Mexican officials have seized a Mexican port facility owned by Birmingham, Ala.-based Vulcan Materials Co. following a string of tensions between the government, Mexican cement company CEMEX and the U.S. manufacturer.
A Vulcan spokesperson deferred to a statement from the company, which says CEMEX, aided by armed Mexican police and military, forcibly entered Vulcan's facility near Playa del Carmen, on the eastern Yucatan Peninsula coast near Cancun, and are still occupying the property.
Vulcan’s statement says there is no contract permitting CEMEX’s use of the port facility since a lease agreement between the two companies expired Dec. 31, 2022 without renewal. Prior to that expiration, the statement says CEMEX was made aware that a new contract would be necessary and that Vulcan remains open to renegotiating the lease.
“Rather than looking for a mutually agreeable solution, CEMEX officers threatened to seek the aid of the Mexican government, including its armed forces, to use Vulcan’s port facilities,” the statement says.

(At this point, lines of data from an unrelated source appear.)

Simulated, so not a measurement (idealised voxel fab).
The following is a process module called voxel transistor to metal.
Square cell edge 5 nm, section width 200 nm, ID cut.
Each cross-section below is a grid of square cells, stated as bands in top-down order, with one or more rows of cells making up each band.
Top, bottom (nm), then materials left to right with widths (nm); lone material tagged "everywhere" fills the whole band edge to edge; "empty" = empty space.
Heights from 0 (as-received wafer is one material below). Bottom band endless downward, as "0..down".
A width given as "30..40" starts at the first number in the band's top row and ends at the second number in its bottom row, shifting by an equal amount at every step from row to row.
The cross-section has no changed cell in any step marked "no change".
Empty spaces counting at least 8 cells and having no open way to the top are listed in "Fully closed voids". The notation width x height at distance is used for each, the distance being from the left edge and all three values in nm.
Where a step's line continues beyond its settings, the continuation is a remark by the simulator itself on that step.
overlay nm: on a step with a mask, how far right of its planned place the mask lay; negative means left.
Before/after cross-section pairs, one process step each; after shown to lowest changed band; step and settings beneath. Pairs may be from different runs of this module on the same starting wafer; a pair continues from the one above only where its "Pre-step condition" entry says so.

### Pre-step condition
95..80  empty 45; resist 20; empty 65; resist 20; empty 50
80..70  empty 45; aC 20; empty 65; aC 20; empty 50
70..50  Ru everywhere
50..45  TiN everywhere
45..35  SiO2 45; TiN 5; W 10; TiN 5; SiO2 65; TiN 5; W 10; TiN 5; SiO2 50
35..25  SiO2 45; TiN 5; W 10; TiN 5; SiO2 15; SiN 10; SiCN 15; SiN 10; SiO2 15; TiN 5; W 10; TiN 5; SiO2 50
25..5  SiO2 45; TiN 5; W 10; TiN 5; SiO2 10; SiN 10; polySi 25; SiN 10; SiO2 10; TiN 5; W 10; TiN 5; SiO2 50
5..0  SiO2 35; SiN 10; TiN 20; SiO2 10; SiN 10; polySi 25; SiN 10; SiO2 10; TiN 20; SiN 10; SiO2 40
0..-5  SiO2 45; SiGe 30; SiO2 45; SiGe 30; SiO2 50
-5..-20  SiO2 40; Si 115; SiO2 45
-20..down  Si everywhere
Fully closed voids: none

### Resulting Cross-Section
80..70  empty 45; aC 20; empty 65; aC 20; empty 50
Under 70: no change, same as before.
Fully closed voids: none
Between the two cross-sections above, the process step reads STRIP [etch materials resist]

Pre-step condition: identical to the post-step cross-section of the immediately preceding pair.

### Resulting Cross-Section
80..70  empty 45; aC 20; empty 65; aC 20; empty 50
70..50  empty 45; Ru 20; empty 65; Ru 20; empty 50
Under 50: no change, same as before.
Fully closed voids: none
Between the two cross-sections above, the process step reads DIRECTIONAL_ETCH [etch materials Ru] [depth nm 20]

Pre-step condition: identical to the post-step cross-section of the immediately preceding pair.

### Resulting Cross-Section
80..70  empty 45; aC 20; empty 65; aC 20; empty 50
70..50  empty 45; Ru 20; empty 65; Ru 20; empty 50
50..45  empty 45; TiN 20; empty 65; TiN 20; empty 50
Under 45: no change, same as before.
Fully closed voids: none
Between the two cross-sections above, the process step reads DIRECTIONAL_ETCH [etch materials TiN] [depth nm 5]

Vulcan says Mexican federal courts have ordered CEMEX, and military and police personnel, to leave the property. Vulcan serves customers in the U.S. from the facility through ports in Texas and Mobile, Ala.
“The Mexican government continues its illegal shutdown of Vulcan’s quarrying, processing and shipping operations,” the statement says, which adds that the company owns the four parcels making up its Mexican operation, and lawfully holds the port concession.
In a March 16 letter to Mexican ambassador Esteban Moctezuma posted by Fox News, Vulcan Chairman and CEO J. Thomas Hill said “heavily armed Naval forces, state police, and special investigative forces answering to the state prosecutor, along with CEMEX personnel, arrived at the gates of Vulcan/Calica property at Punta Venado in Quintana Roo.”
Hill said those personnel informed unarmed Vulcan security guards they had orders to bring a CEMEX vessel into the port to unload cement, and entered without “any court order, warrant or other official justifications for the action.”
He added that the company still had not been presented with any legal documents justifying the act and asked the Mexican government to leave the company’s private property.
“The government’s participation in this gross violation of our property rights is yet another example of the government’s arbitrary and illegal treatment of Vulcan and its investments in Mexico,” Hill wrote. “This occupation must cease immediately.”
In a March 19 statement, Sen. Katie Britt (R-Ala.) called on President Joe Biden to intervene on behalf of Vulcan, describing as "unlawful" the seizure by the Mexican government.
“President Biden must raise this directly with President [Andrés Manuel] López Obrador and assure the American people that this will not be tolerated,” Britt said. “The ramifications of this illicit seizure extend into the United States, significantly hamstringing important American infrastructure, energy and other construction projects that currently rely on Vulcan’s operations in Mexico for materials.”
Britt said security video shows the facility “being breached and confiscated at gunpoint by Mexican military and police forces.”
The move is the latest event in the string of tensions involving Vulcan, CEMEX and the Mexican government, with the U.S. firm telling AL.com in a statement that it has been in NAFTA arbitration with Mexico since 2018.
The Associated Press reported in May 2022 that the Mexican Environment Dept. closed a limestone gravel quarry owned by Vulcan Materials also near Playa del Carmen, on the country’s Caribbean coast, saying it had been excavated below the water table and was threatening water quality and subsoil conditions.
But AP said that the timing was questionable, since Lopez Obrador wants the water-filled quarry turned into a water park and for Vulcan to construct a cruise ship dock at its freight terminal. The Mexican president has pressured Vulcan to sell the property to the government, or open a water park itself, according to the report.
López Obrador also wants to use gravel from the quarry as ballast for another project, the 950-mile Maya Train that would run in a loop around the Yucatan Peninsula, connecting the coast with resorts and archaeological sites, according to AP.